Speedvagen, an offshoot of Vanilla Cycles that was created to offer stock and custom frames with much shorter lead times the the bespoke bikes from founder Sacha White, has finally added disc brakes on their road and cyclocross models.
The bikes get revised Berzerker dropouts that let them place the caliper mounts inside the rear triangle, placing the rear-most mounting point on the seatstay to direct braking forces up the tube rather than into the dropout. On all disc brake models, the hose/cable will run inside the downtube. On standard builds with a threaded BB, it’ll pop out and run externally on the chainstay. On PFBB30 upgrades, it’ll remain inside the frame all the way through the chainstay, popping out just in front of the caliper.
There are a few other tweaks and treats making their way to the 2015 iterations, too. Most of the tubes used are now custom drawn to their specifications, and there’s a new carbon seat tube option and carbon seatmast toppers, too. And to make it all look good, a few more paint schemes are on offer…
The Berzerker dropout places a stainless steel insert on the outside face to prevent scratches and wear from the skewer. Sure, a simple little insert would have sufficed, but that wouldn’t be nearly as cool as this machined out piece that shows the craftsmanship of the Vanilla workshop. Almost lost to that beauty is the slick hidden brake caliper mount inset from the seatstay/dropout junction.
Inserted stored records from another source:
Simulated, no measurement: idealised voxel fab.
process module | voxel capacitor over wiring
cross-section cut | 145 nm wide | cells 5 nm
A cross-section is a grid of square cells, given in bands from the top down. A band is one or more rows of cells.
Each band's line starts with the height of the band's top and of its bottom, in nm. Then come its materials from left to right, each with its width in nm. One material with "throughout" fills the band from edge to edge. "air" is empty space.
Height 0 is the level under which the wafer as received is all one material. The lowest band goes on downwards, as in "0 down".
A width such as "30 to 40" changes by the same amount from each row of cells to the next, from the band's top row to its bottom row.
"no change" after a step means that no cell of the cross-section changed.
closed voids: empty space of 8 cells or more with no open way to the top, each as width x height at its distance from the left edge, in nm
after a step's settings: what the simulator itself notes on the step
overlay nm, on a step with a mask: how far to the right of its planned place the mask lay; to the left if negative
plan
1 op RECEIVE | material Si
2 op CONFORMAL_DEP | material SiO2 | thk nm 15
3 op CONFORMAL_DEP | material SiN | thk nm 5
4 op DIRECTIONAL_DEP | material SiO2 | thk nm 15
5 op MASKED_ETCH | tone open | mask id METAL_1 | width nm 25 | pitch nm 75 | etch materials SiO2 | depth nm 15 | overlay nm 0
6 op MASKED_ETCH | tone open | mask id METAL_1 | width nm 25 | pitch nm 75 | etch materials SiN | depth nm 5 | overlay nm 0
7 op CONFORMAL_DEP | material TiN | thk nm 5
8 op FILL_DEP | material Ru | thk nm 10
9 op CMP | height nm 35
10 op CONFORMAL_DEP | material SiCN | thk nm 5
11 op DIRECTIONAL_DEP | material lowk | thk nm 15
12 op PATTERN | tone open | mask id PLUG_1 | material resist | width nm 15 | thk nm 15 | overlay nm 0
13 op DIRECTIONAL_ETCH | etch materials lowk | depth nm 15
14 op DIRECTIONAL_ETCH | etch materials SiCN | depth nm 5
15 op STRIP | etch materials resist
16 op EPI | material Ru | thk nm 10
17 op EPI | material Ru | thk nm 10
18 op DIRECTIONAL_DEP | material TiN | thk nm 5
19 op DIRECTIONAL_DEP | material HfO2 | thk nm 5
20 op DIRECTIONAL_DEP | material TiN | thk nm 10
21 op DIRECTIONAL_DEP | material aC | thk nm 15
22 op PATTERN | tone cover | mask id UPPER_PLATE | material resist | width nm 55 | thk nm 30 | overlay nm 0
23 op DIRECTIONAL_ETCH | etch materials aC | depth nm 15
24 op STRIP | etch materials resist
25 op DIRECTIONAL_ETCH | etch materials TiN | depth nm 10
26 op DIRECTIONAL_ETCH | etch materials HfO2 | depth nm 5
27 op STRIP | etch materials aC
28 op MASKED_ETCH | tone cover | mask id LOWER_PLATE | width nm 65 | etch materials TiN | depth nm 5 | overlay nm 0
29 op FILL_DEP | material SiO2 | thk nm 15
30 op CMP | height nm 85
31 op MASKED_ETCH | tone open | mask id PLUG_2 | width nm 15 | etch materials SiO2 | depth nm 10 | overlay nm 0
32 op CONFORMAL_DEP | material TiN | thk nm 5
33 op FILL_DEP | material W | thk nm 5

Up front it’s a paint-matched ENVE cyclocross fork.
Complete disc brake bikes will have the option of Chris King, DT Swiss or White Industries hubs laced to ENVE, HED or H+Son rims. Their road bike will get a disc brake option, too, they just don’t have any photos of it ready to share yet. As it was, we had to send in a friend to score the top three pics of the ‘cross bike just have something better to show you.
The carbon seatmast topper (above) and carbon seat tube (below) are both custom made for them by ENVE. The topper comes in at 90g, which is about half the weight of the regular version. The seat tube cuts between one third and one half a pound off the bike. These options will set you back $250 and $850 respectively.
Their internal Di2 battery mount attaches the battery to a top cap that requires no tools to remove, making for easier battery charging. You’ll need to remove the seatmast topper, though. It’s a $300 upgrade, but that includes the battery.
Each seatmast has a stainless steel fitting for the topper to rest on and clamp to, eliminating paint scratches.
Every two years, Sacha picks three new color schemes, and here’s the latest three options.
Among the new custom paint options are Ghost, a single color scheme using multiple layers of paint and masking to create the logos with a 3D effect, but all in the same color.
Holla Text fades colors across the outline of their logo overtop a single frame color.
The Horizon paint scheme puts three or four colors in horizontal stripes from front to back, and this year you can choose which colors you want from a palette of 11 shades.
The biggest color upgrade is Overt, which is an $1,800 option for the frame. Have them color coordinate the kit on the bike and you’ll spend another $400 to $750. Or, you can opt for the Surprise Me color scheme and have something completely different that you won’t see until it shows up on at your front door.
Stock geometry frames retail for $3,450, and full custom geometry with an included fit session is $4,350. But considering they prefer to sell it as a complete bike, it quickly becomes a sizable investment, so they’ve introduced a new crash repair program that puts your frame at the front of their work queue and gets it a special little paint application at the site of the repair. You’ll pay for labor and parts, but they’ll get it back to you as quickly as possible.